The point was made that we live in a science and technology based society, yet Americans disrespect science to a large degree. This is an interesting point. We are actually a Christian Nation, according to some, and this conflict is at the heart of the discord.

I was left with the very strong feeling that science is in need of strong cultural leadership. Instead of our society requiring that office seekers be good christians, we need credible politicians … and movie stars and recording artists and other cultural icons … sticking their noses up at creationism and promoting the premise that of course, we do live in a science and technology based society so we should give more respect to the scientists and the theoretical and empirical knowledge they work with.

This was a real Minnesota Experience for me, coming from “out east.” At one point an anti-religion/pro-atheistic remark was made (by an audience member) and it drew applause. That, I get. And had this event happened in Cambridge Mass, that would have happened. But then, just at the end, what was supposed to be the “last question” turned into a rant against PZ Myers by someone who claimed to be “non religious” and who’s hero was none other than Darwin Himself, but who believed that anti-religious sentiment underlying at least part of the above mentioned spectrum was even more arrogant than Myers had claimed creationists to be. THAT also received applause. THAT would not have happened in Cambridge.

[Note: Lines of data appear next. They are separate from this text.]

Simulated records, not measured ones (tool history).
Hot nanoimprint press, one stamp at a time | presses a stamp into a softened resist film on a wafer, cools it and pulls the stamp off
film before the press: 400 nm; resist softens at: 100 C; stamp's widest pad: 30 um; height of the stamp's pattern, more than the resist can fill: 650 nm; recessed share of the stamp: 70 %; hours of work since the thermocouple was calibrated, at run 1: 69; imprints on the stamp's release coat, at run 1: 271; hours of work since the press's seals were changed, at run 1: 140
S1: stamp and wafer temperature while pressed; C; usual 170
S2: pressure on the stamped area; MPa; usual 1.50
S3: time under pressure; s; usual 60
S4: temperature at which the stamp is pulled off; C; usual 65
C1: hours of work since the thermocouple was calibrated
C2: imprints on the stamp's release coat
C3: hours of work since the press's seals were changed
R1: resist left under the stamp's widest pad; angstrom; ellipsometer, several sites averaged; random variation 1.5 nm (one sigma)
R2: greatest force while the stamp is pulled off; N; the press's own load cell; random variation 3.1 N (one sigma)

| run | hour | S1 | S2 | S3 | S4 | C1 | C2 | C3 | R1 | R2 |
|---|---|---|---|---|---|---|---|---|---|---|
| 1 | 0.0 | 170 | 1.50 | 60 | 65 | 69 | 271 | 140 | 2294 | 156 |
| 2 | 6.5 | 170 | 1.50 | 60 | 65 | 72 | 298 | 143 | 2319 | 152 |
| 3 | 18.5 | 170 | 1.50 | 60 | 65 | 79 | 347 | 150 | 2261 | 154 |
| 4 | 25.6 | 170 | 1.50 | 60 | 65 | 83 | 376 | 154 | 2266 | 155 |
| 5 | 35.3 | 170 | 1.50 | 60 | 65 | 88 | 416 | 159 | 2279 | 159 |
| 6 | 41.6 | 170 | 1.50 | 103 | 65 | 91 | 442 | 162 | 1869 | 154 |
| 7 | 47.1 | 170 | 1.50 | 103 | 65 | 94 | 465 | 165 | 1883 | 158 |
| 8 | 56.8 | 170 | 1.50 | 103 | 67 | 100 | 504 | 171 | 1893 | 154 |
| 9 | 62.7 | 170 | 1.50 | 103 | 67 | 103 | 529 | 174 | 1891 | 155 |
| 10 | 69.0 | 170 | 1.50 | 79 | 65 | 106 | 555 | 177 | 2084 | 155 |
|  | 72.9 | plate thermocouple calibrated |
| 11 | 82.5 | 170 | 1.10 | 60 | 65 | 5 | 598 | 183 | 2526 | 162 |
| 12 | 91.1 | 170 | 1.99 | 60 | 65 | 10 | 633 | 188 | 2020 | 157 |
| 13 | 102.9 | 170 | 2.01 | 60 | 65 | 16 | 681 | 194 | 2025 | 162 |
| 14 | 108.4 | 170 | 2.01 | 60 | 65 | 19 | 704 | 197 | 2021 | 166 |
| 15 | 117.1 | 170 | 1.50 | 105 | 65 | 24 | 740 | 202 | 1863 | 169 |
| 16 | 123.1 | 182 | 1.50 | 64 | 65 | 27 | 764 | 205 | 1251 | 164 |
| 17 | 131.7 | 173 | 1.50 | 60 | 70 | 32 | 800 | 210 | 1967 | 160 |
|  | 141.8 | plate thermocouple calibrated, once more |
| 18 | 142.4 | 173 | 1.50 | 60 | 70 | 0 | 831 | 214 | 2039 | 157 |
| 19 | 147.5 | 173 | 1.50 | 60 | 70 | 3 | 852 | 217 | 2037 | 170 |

The moderators, feeling that this was a bad “last question” handed the mike to another person. Big mistake. She took the discussion down several notches, explaining (to her credit) that she as a christian still supported science and believed in evolution, but then she did not stop talking, and went on for a while about how she loved Jesus and how this discussion did nothing more than to make her closer to Jesus and so on and so on. More applause.

I don’t think anyone was converted, but thirsts were slaked. The audience wanted more, and more, I think, they shall have at upcoming Cafe Scientifques here and elsewhere. I ended the evening with a discussion with Gordon Murdock that included the idea of doing a Cafe Scientifique sort of format for High School and Grade school kids (same format, minus the beer). And I hope all three of these panelists will be available for that.